My Library Is Deep, As Are My Archives

Brian J., you ask, why do you keep everything like you do, especially books, pamphlets, and some ephemera (but not as much as Lileks)?

Because someday I might need it. For research.

Of course, when I was young, I imagined it would be for important works of literature that would speak to readers about the journey of man from life to death and the struggle for meaning along the way. But that was back in the 20th century. Now I know better, of course, and my 21st century sights are set more along the lines of After civilization collapses, my physical books will be the things that brings Man out of his new Dark Age, and by that I mean the bastard that shoots me down will warm himself for several days by burning my tomes.

Aside from that, though, I do go to the books now and then.

A couple months back, I sought something by Raymond Chandler, and I wanted to confirm the verbiage in one of his quotes. The Internet provided the quote, and then the Internet provided the essay with the same name as the source of the quote, but not the quote. So I said, hey, I bet I have that in my collection, and I hit the library, so I discovered that the quote came from an introduction to a book with the same name as the leading essay. Confirmed, and I didn’t have to hit the library to find it.

So I had a quip in mind, a bon mot as it were, but I needed just that bit of info. You see, one of the (well, a pair of the) get-rich-quick-with-some-work-and-luck-but-come-to-our-seminar-and-find-out-how-much-but-not-before-paying-us groups is running radio ads about flipping houses here in Springfield. So I turned the word flipping on its head into its judo sense of the word, and I had the bon mot.

Except for the final punchline, which required me to come up with a particular martial arts move. Not a flip or throw, but a lock (ha ha! Because I cannot sell my house in Old Trees, you see, and I’ve been at Nogglestead for three years now).

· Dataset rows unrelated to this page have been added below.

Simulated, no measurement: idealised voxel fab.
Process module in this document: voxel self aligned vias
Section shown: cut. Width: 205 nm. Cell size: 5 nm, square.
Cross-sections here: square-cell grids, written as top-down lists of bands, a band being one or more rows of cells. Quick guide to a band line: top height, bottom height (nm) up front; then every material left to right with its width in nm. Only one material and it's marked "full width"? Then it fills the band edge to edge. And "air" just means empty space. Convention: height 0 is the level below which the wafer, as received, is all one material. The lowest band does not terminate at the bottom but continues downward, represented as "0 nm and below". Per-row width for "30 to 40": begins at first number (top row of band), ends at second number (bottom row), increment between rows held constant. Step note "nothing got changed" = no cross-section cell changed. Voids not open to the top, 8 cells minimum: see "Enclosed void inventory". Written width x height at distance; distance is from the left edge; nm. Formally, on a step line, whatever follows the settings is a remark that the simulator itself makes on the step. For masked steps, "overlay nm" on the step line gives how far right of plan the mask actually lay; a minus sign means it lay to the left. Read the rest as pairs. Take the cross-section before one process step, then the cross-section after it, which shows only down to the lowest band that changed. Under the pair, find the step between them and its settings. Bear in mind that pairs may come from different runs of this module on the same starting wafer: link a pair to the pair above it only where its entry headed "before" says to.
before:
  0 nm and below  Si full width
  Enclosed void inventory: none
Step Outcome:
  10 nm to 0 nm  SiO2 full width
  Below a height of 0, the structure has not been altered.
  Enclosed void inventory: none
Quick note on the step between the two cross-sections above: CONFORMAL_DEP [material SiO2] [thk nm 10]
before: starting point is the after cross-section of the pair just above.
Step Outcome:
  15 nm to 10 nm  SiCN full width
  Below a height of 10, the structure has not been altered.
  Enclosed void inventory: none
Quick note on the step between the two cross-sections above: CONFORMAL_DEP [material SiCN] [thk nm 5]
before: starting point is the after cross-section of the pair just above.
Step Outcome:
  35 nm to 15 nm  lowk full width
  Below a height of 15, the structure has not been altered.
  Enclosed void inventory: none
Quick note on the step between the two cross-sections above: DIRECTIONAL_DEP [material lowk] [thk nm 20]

Twenty years ago, gentle reader (you child), I studied a little bit of bujitsu. You see, I knew if I wanted to be truly tough by the time I was in my middle thirties, I’d have to start right now and study for a number of years (about the same time, I started studying fencing). How much did I actually study? Not much. I went to the dojo a couple times a week for about four months. Maybe three. I never even bought the gi. Enough to barely remember the basic kata. Not enough to have advanced a belt. But enough to have the student handbook, which would provide me with the authentic information I needed.

The Missouri Bujinkan Dojo Handbook Cover

Now, I’d like to say my library is well-organized. It is, to some extent. But I could not instantly lay my hands upon this book only because it was not on the library shelves beside the tall reference material. It was in my personal mementoes stacks, amid the binders of play programs and school yearbooks that make up my personal archives.

But, in the end, I found it. And I could research from the comfort of my chair.

To produce not a work of enduring wit and importance, but rather a Facebook status that said:

Brian J. Noggle never flipped a house, but he did once get one into a Ura Gyaku wrist lock during a sparring match.

My life and its work has amounted to something, but you’ll need an electron microscope to see it.